A regional technical workshop on international trade statistics underway in Suva has heard the need for a regional framework to capture services trade statistics in the Pacific region.
The concern was raised by Melanesian Spearhead Group director general, Ambassador Amena Yauvoli while addressing the weeklong workshop, whose focus will be on statistic for goods traded under preferential trade agreements.
Ambassador Yauvoli said trade in services now represents the fastest growing exports worldwide and in the Pacific region, especially in Melanesia.
“Its significance is demonstrable in the MSG sub-region given its inclusion as a new chapter in the Melanesian Free Trade Agreement (MFTA), just as with other Trade Agreements in force in the Pacific.
“Even within the World Trade Organisation (WTO) architecture, the Least Developed Countries (LDC) Services Waiver allows its members until December 2026 to provide LDCs, which include Solomon Islands and Vanuatu, with preferential treatment in terms of services-focused market measures.
In light of the tremendous economic potential of the services sector, the absence of an appropriate methodological framework to accurately capture services trade statistics in our region is troubling, said Ambassador Yauvoli.
The other two new chapters of the MFTA relate to Labour Mobility and Cross-Border Investment.
“While the MFTA is expected to enter into force later this year, it will be remiss of me not to acknowledge the significant benefits that all our island countries have been enjoying through the already growing intra-regional capital flows of services, skilled labour and entrepreneurs, and investments. As we are all aware, the bulk of these capital flows is sourced from MSG countries.
On trade in goods, the head of the sub-regional body informed participants of the recent decision of MSG Leaders in Papua New Guinea two weeks ago – to engage New Caledonia in the Melanesia Free Trade Agreement.
“This is anticipated to consolidate the MSG sub-region as a solid trading bloc and ultimately support the Pacific regional economic integration process, said Ambassador Yauvoli
While entry into the New Caledonian market has challenges, its potential benefits are tremendous and as mooted by the Prime Minister of Vanuatu at the Summit, economic integration with New Caledonia is a plausible consideration especially during the imminent post-Cotonou era.
“This will enhance MSG-EU and of course Pacific-EU trading and development cooperation, covering diverse and highly specialised areas such as the collection and quantitative analysis of trade and economic statistics in general, said the MSG director general.
He said MSG’s 2038 Prosperity for All Plan recognised the importance of updated and accurate statistic for informed policy decision making and for national and sectoral planning.
“I am therefore convinced that this workshop would make important contributions to each of our countries’ national strategies for the attainment of trade policy priorities and of relevant Sustainable Development Goals (SDGs). Trade statistics thus play an integral and influential role in the policy mainstreaming process that we should all be pursuing.

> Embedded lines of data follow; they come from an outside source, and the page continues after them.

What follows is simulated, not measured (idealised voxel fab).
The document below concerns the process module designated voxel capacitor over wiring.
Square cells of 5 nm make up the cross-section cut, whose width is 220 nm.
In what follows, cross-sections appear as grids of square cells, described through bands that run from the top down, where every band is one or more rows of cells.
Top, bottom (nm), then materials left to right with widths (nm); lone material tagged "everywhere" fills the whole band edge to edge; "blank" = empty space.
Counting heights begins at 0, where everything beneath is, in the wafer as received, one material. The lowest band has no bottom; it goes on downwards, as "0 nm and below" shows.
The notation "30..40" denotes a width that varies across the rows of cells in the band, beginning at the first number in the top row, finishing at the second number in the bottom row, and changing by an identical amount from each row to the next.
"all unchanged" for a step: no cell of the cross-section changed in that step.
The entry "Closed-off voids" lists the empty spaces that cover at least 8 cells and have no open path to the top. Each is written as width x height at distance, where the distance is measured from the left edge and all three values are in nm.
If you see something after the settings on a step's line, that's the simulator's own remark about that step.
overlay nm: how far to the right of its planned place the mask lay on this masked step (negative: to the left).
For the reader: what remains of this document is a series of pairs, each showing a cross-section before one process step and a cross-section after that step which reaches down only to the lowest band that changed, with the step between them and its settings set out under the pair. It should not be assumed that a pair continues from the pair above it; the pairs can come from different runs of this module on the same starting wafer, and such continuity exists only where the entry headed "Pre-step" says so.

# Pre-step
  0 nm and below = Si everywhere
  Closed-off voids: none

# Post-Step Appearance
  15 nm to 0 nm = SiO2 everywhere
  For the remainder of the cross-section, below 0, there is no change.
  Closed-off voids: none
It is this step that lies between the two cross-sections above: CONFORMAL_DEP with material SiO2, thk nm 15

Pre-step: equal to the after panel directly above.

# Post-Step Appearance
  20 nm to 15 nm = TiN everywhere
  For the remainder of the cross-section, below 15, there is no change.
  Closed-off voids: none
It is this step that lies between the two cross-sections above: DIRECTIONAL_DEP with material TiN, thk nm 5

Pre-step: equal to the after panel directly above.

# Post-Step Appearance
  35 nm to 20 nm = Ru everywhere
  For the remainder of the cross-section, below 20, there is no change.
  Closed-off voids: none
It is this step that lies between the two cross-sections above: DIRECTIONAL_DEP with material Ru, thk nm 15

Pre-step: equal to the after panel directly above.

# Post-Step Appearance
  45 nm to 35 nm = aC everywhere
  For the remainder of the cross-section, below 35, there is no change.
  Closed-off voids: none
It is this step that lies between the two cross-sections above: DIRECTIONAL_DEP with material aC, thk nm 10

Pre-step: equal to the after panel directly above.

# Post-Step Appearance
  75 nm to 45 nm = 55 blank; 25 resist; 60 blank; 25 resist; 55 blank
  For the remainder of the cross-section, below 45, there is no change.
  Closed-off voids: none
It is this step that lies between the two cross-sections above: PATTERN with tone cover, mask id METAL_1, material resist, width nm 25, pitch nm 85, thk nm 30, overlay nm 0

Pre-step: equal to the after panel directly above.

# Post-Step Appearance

“Obviously, and given the relative sizes of their economies, the MSG countries would have had the lion’s share of that three per cent portion of regional trading. Data on trade levels or at least their estimates have remained elusive. They were hardly captured and not readily available, affecting in turn our national and regional trade policy making work
The workshop will go a step further in measuring trade flows attributed to Preferential Trade Agreements including the MSG Trade Agreement and the Pacific Island Countries Trade Agreement, PICTA. Ministerial declarations of trade waxing or even waning, their estimations of surges or downturns in bilateral trade, such as between Fiji and Papua New Guinea through the MSG Trade Agreement, said Ambassador Yauvoli.